My last post has been some time ago, so I thought I update you on my experiences with beetroot. As some of you know, each week I receive a "surprise vegetable&fruit box" and this time it included two beetroots. The first idea that sprang to my mind was a raw beet root carpaccio, the second was roasted beets. However, this is exactly what I have done the last two times with beet roots. So here is something else, two simple recipes, starting with a fabulous red hering salad.
Ingredients:
- 4 large hering filets (either in brine or in oil, they should be salty)
- 1 apple, I use Braeburn here, but anything similiar will do, just shouldn't be too sweet
- 1 onion
- 1 cooked beetroot (cook for 20 mins and then peel)
- 100 g yoghurt
- 100 g soured cream
- 100 g Schmand (I don't know if there is an english equivalent, i would just double the amount of soured cream)

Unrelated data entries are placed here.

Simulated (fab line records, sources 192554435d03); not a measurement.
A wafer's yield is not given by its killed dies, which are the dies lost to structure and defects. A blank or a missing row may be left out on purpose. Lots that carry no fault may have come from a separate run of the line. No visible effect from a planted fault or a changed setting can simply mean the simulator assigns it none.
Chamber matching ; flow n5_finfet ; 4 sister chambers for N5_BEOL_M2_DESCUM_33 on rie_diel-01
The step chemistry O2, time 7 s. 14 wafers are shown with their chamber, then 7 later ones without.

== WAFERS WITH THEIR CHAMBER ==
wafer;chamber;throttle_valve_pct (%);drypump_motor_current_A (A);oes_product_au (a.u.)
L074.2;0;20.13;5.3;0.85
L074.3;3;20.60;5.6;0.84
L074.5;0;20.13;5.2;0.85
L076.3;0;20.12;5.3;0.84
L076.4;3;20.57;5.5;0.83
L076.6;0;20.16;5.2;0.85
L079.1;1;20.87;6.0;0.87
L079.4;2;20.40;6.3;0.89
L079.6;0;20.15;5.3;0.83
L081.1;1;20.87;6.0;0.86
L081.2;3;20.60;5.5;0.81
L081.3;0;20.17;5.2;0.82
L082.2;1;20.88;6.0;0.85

- salt, black pepper and a pinch of sugar
The assembly
- cut the fish, the beetroot and the apple into dice
- cut the onion into halves and then finely slice
- mix everything in a bowl, than add the dairy products
- add the spices to your taste
- put in the refrigerator for at least half an hour
That's it, optionally you can also chop in a boiled egg, I do prefer it on the side though. Serve with dark rye bread, preferably with Pumpernickl, if you can get hold of it!